Submitted Under Third Circuit LAR 34.1(a) September 12, 2000.
Filed: January 26, 2001.
Appeal from the United States District Court for the Eastern District of Pennsylvania, James McGirr Kelly, J.
Michael G. Paul, Metuchen, NJ, Attorney for Appellant.
Richard P. Barrett, Office of the United States Attorney, Philadelphia, PA, Attorney for Appellee.
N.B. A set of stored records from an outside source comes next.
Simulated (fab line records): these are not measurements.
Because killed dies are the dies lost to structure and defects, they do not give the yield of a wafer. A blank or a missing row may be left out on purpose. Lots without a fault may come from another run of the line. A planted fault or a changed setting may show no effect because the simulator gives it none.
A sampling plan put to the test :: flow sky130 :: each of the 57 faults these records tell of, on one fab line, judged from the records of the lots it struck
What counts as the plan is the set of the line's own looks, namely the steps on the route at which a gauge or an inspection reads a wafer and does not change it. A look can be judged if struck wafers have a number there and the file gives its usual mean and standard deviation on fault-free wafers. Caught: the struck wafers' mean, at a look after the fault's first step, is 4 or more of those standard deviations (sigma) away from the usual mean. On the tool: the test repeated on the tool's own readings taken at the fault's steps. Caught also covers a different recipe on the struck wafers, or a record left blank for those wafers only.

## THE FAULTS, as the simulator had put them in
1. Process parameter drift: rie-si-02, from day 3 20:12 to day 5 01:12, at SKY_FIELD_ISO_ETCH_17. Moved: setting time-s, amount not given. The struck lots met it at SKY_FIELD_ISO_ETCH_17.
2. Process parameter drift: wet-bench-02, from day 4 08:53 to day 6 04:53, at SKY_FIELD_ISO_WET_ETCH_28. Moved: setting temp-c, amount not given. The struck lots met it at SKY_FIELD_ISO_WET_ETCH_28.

Before NYGAARD, ROTH and BARRY, Circuit Judges.
OPINION OF THE COURT
Ralph Pultrone appeals from a Judgment in a Criminal Case entered pursuant to our March 9, 1998 order remanding for resentencing following the government's appeal from the initial Judgment. Pultrone contends that there was insufficient evidence to sustain his conviction for attempting to possess cocaine with intent to distribute; that the District Court erred in applying a preponderance of the evidence standard to determine the amount of cocaine for which he was responsible; and that he received ineffective assistance of counsel when his attorney failed to challenge the District Court's application of the preponderance of the evidence standard. Because we are convinced that Pultrone waived each of these allegations of error when he failed to pursue a direct appeal from the initial Judgment, we will dismiss this appeal for lack of jurisdiction.
I.
On June 19, 1996 a federal grand jury returned a superseding indictment, charging Pultrone with one count of conspiracy to possess cocaine with intent to distribute and one count of attempted possession of cocaine with intent to distribute, both in violation of 21 U.S.C. § 846.
In September 1996 a jury convicted Pultrone of attempted possession; he was found not guilty on the conspiracy count. At the sentencing hearing on April 2, 1997, the District Court rejected Pultrone's contention that he was responsible for only four ounces of cocaine and found that Pultrone had attempted to possess one kilogram of the drug. Accordingly, the Court assigned Pultrone a base offense level of 26 in criminal history category II and sentenced him to a 76-month term of imprisonment, a sentence which fell below the midpoint of the applicable Guidelines range.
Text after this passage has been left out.